It’s no secret that raising tiny humans is extremely tiring. The early years of parenthood are filled with days that seem to never end, blurring into one another through an infinite cycle of sunrises and sunsets and catnaps and barely-strong-enough pots of coffee. Because my two children are four years-old and 17 months, I’m still very much being tossed about in that sea of exhaustion, and if you’re in this boat with me, I want to chat with you. I want to hold your hand. I want to give you the biggest hug and the strongest shot of espresso I can find.
To the mom wearing three-day-old yoga pants and struggling to see the world through her burning, sleep-starved eyeballs, while miniature versions of herself climb into her lap and yank down on her shirt demanding to nurse for the eighty billionth time today, listen to me.
I’m feeling you, sister. I’m here for you. I get you.
When this school year first started, it took each and every star in the sky aligning just right each morning for Dax, my preschooler, to agree to get ready for school. Getting dressed was a fight. Brushing his teeth was a fight. Getting socks on was a fight, and then we had the audacity to assert that shoes were the next step and – behold – a new fight.
Those huge fights were enough on their own, but they were also coupled up with the previous night, which I spent nursing my youngest son several times, allotting me a solid two and a half hours of sleep (according to my fitness tracking band, which I now refuse to wear on principle because RUDE).
And then there was dinner at the end of the day. If it wasn’t mac and cheese or pizza, it was a meltdown of epic proportions. I remember sitting in my kitchen on the verge of tears after we sent Dax to bed without eating dinner for the hundredth time thinking to myself, “My child will never eat another vegetable as long as he lives. I have failed so badly. Where did I go wrong?” Channeling Dax’s stubbornness (which, to be honest, he probably got from his mother,) I refused to relent on my unwillingness to make Dax a complete second meal every night. I shook my fists and thought to defiantly to myself, “He WILL eat what we eat or he just won’t eat!” And then much more softly, “Dear God, please don’t let him starve.”
Case, my baby, hasn’t exactly been a walk in the park, either. Ever since he was born, he’s been extremely clingy to me, refusing pacifiers and bottles and any other human on the planet. At 14 months, he was still nursing several times a night, and on really bad nights, he wouldn’t even let me put him back in his crib after each nursing. He would only stay asleep if I held him. I was all but convinced I’d never sleep more than an hour at a time again.
But sister, come closer. I have great news!
It gets better.
It really does.
Fast forward to now, just a few months after the start of the school year, and everything is different. Dax now gets dressed – head to toe, including socks and shoes! – and brushes his teeth each morning without complaining. He more or less eats (or at least tries) the dinners I prepare for him. Last night he ate all of his pesto chicken with tomatoes and asparagus (ASPARAGUS!) and therefore earned himself dessert!
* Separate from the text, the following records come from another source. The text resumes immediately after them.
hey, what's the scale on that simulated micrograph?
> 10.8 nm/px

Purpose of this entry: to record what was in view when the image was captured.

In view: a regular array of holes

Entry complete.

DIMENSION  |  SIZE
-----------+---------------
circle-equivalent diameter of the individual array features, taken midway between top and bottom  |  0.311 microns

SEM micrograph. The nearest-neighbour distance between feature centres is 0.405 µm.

And Case? Case only nurses once a night now, usually around 5am, and then goes back to sleep until about 8am. This means that if I can be disciplined enough to get to bed at a reasonable hour, I snag a solid stretch of good, uninterrupted sleep.
Monumental changes, sister, in just a matter of months.
I know that when you’re in the thick of it, being told you only need to wait “a few months” for some relief can sound like an eternity. Many of my mom friends told it to me, too, and I rolled my eyes in annoyance. But while the days are indeed long, the years are also very, very short, and one day you’ll wake up with a preschooler who can prepare his own breakfast and a toddler that happily sleeps twelve hours in his own bed each night.
And when that happens, I want you to call me so we can celebrate with a couple mimosas, instead of our usual gallon of coffee.